Phanerozoic CO2 atmospheric levels:
Biosphere has been consuming CO2 and storing it in the lithosphere since the Cambrian explosion.
The cyclic pattern is related with the tectonic cycles, named the Wilson Cycle, wich has formed two super continents during Phanerozoic period: Rodinia and Pangea.
When a super continent breaks, a new ocean is formed and after Cambrian CO2 begins to get stored in the carbonate platforms close to newly formed coastlines, reducing the levels in the atmosphere.
When the ocean formed in a Wilson Cycle is old enough, oceanic crust begins to subduct the continents and after Cambrian part of this carbon returns to the atmosphere from calc-alkaline magmas of volcanic arcs. This is what is starting to happen in the Atlantic Ocean.
Currently, the Atlantic has three isolated subduction zones: the
Lesser Antilles in the Caribbean, the Scotia Arc in the South
Atlantic, and the Gibraltar Arc in the Mediterranean.
Part of the CO2 gets stored in the Continental Crust, staying in the lithosphere reservoir in the form of CaCO3. So the balance of Wilson Cycle since the Cambrian is a reduction of CO2 in the atmosphere (shown in the first graph), and an increase of Continental Crust. The second consequence applies for the hole Earth History where the Wilson Cycle has been operating.
A teacher told us in University the Pacific ring is more powerfull than Atlantic dorsal, and Atlantic Ocean is going to disappear. If that is true, in the following millions of years, part of the CO2 stored in the Atlantic Ocean will return to the atmosphere.
So answering your question, the Earth would not run out of CO2 in the next million years with no human intervention. Some CO2 stored in the Atlantic Ocean is going to be released to the atmosphere. Maybe in the next Wilson Cycle when the Atlantic Ocean closes forming a new supercontinent and breaking again forming a new ocean, but it is a nosense to talk about climate in said 100my as human technology for sure will modelate climate in the future.

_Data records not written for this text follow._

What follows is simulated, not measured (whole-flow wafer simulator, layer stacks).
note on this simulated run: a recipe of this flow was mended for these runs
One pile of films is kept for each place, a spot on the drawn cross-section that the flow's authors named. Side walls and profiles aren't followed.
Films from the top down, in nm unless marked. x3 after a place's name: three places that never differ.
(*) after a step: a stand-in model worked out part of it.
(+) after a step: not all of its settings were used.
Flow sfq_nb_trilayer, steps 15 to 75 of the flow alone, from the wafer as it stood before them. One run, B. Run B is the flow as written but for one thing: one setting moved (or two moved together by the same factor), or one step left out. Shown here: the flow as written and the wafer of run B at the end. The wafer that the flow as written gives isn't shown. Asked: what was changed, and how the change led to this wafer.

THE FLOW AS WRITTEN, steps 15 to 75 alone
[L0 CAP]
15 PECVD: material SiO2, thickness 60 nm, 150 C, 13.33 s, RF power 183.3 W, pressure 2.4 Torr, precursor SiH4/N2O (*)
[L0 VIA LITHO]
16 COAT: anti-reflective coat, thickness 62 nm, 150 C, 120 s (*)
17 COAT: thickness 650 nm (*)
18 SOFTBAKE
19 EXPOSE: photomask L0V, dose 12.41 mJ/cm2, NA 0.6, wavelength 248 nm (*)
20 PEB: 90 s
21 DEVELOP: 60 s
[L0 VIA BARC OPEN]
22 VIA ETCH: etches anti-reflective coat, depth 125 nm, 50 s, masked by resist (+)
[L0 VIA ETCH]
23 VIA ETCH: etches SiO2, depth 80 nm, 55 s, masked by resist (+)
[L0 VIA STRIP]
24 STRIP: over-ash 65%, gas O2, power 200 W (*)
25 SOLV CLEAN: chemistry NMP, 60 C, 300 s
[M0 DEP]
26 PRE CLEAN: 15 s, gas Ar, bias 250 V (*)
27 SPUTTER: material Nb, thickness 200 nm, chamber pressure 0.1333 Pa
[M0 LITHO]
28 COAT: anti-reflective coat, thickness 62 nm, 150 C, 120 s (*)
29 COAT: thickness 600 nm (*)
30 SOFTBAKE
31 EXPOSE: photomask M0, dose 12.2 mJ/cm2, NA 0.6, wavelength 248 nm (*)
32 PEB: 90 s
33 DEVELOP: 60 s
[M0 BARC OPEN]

Apart from volcanism are there any processes that return carbon captured in fossil fuels and limestone to the atmosphere?
Apart from humans burning fossil fuels and volcanism, CaCO3 starts to dissolve in the oceans at certain profundity/pressure. The level when CaCO3 start to dissolve is known as Carbonate compensation depth (CCD). The ocean is in equillibrium with the atmosphere because of Henry's law so that affects atmospheric CO2 levels.